Controversial Views Hold Up Hagel Confirmation, Favors Negotiations, Having Reasons To Fight War

WASHINGTON, D.C. — Republican lawmakers are continuing their filibuster of Chuck Hagel to head the Defense Department, citing controversial statements he's made in the past.

It's the first use of the filibuster against a nomination for Secretary of Defense in American history.

Hagel came under fire at his confirmation hearing for actually saying the United States should try to negotiate with countries before invading them and wanting to bring an end to the Israeli-Palestinian conflict. But one of the most damaging statements came in an official biography, when he said, “I will do all I can to prevent war,” — a sentiment that pretty much everyone thinks is the worst idea ever.

“You are soft on defense,” Sen. Ted Cruz (R-Texas) said during the hearing. “How can you favor cutting the defense budget now that our wars are ending? How will the Army afford the useless equipment that’s built in my district?”

And even some Democratic senators are expressing second thoughts.

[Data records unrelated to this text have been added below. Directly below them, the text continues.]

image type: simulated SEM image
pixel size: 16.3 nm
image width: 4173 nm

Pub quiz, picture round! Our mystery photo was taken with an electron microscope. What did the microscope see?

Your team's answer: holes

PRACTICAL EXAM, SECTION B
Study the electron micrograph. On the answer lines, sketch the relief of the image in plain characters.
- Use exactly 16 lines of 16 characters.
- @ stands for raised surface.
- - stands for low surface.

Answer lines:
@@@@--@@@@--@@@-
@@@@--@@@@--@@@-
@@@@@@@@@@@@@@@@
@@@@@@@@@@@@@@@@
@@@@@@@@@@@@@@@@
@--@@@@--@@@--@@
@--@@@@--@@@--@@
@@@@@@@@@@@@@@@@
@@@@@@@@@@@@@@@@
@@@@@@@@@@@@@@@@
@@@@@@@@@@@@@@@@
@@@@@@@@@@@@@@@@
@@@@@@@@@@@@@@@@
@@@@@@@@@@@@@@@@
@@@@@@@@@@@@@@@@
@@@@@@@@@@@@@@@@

“I reviewed some of your statements about the Iraq war,” Sen. Kirstin Gillibrand (D-N.Y.) said. “It looks like you are opposed to thousands of American soldiers dying for no reason. Do you really think you can lead the military with that attitude? Our troops are going to look at you and say ‘He isn’t going to get us stuck in another endless, pointless occupation. Fuck that guy.’”

The former Republican senator has also been criticized for once saying, "I am an American senator, not an Israeli one."

Politicians and cable news pundits alike pounced on the remark, attacking him for making a factually accurate statement and naming the country where he held political office.

To break the filibuster, Sen. Harry Reid (D-Nev.) needs to wrangle up at least 60 votes. At press time, the senator's aides have confirmed that he has 55 Democrats and 3 Republicans.

Reid is confident that he will be able to gain at least a few votes from the Israeli Knesset to push him over the finish line, despite stiff opposition from the Jewish Lobby.